Nix Derivation Madness

188 pointsposted 3 months ago
by birdculture

55 Comments

edolstra

3 months ago

The deriver field in Nix has always been a misfeature. It was intended to provide traceability back to the Nix expression used to create the derivation, but it doesn't actually do that (since that wasn't really possible in the pre-flakes world, without hermetic evaluation). So instead it just causes a lot of confusion when the deriver recorded in the binary cache doesn't match the local evaluation result, due to fixed-output derivations changing.

In the future, Nix will hopefully gain proper provenance tracking that will tell you exactly where a store path came from: https://github.com/NixOS/nix/pull/11749

Ericson2314

3 months ago

The biggest problem of all is that derivers are not unique! A separate "build trace" map will solve this.

tomberek

3 months ago

Presumably this would support a big improvement to both SBOM generation as well as various UX features and workflow improvements.

setheron

3 months ago

is that the 'build-trace' feature I saw John write about ? (I want to explore that more)

Ericson2314

3 months ago

I think Eelco has in mind a separate thing that would still be a store object field. But IMO we should not do that since derives are unique, and we should instead use the "build trace" instead, which properly handles that.

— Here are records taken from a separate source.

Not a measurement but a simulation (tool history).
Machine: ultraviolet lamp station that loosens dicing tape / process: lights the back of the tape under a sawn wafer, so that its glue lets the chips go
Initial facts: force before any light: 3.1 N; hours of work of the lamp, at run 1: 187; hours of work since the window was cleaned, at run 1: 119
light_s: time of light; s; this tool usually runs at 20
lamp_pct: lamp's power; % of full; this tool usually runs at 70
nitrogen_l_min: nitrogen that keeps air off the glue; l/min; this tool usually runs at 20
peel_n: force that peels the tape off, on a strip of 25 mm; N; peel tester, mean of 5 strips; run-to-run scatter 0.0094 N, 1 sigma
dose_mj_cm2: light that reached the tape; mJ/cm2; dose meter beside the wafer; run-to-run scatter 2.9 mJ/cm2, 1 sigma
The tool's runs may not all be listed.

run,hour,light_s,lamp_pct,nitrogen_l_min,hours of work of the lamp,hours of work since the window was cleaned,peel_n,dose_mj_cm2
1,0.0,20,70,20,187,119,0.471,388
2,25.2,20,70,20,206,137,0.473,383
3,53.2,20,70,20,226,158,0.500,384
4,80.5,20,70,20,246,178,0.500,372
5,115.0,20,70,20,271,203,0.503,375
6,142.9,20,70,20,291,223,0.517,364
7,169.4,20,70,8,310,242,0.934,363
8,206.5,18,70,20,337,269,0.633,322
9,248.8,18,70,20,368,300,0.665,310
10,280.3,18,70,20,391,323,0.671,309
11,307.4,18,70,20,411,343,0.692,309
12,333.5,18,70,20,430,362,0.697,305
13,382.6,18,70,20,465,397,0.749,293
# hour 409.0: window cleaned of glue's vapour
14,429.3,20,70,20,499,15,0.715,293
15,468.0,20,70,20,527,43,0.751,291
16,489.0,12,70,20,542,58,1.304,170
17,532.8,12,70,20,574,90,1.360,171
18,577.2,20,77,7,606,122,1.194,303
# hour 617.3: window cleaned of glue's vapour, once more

As Martin Schwaighofer has discussed, it is fine and in fact good for build traces entries to have arbitrary meta data, so the "claims" being cryptographically signed are more precise. (This is good for auditing, and if something looks suspicious, having full accountability.)

So on that grounds, if eelco would like to include some "this came from this flake" information as informal metadata. (formally the key must still the resolved derivation.) That is fine with me.

---

As I linked in my other reply, see my fast-growing https://github.com/NixOS/nix/pull/14408 docs PR where I try to formally nail all this stuff down for the first time.

mschwaig

3 months ago

I mentioned another alternative to adding flake-specific metadata to data structures that are transferred over the network, as part of the signed traces or otherwise, in a comment on that PR Eelco linked.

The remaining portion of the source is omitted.